Rothbard on the Myth of the "Free Market Cartel"Submitted by Marc Clair on Mon, 10/29/2012 - 09:46
One of the most common critiques I hear about anarcho-capitalism or just free markets in general is the idea that, without government, cartels will emerge to control certain sectors of the market and collude to keep out competition. This is funny to me as the only cartels I know have either been directly created by government (The Federal Reserve banking cartel, for starters), or have emerged amidst the violence of a black market created solely by government prohibition (the mafia and modern day drug cartels). Nonetheless, such myths can often be difficult to refute if one isn’t fully equipped with a good answer.
Enter Mr. Libertarian himself, Murray Rothbard. In this week’s edition of “Mondays with Murray”, we take a look at an excerpt from a Rothbard speech where he discusses this very myth, and effectively blows it out of the water. No cheating and skipping ahead now, take the 5 minutes to give it a listen!
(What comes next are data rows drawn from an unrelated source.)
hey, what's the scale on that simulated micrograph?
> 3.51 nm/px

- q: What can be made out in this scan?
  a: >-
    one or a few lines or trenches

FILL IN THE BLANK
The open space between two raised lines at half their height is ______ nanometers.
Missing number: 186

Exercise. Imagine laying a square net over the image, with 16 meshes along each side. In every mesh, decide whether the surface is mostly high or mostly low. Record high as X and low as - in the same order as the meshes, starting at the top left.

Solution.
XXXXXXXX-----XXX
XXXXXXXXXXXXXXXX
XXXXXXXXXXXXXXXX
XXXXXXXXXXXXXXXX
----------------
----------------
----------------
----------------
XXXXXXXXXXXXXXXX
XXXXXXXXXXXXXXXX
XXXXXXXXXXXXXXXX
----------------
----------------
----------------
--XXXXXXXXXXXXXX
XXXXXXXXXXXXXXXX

Murray busts through this myth by actually discussing how some companies did attempt to create cartels in the late 19th Century, during an era where the economy was so free and robust that the prices of goods and services were falling across the board. This, of course, is a sign of a very healthy economy. But some of the less efficient companies instead began to merge and create cartels in attempts to fix prices and lock out competition. So it is true that the objector to anarch0-capitalism that companies may attempt to form cartels.
The problem with this theory? These attempts to cartelize were complete failures.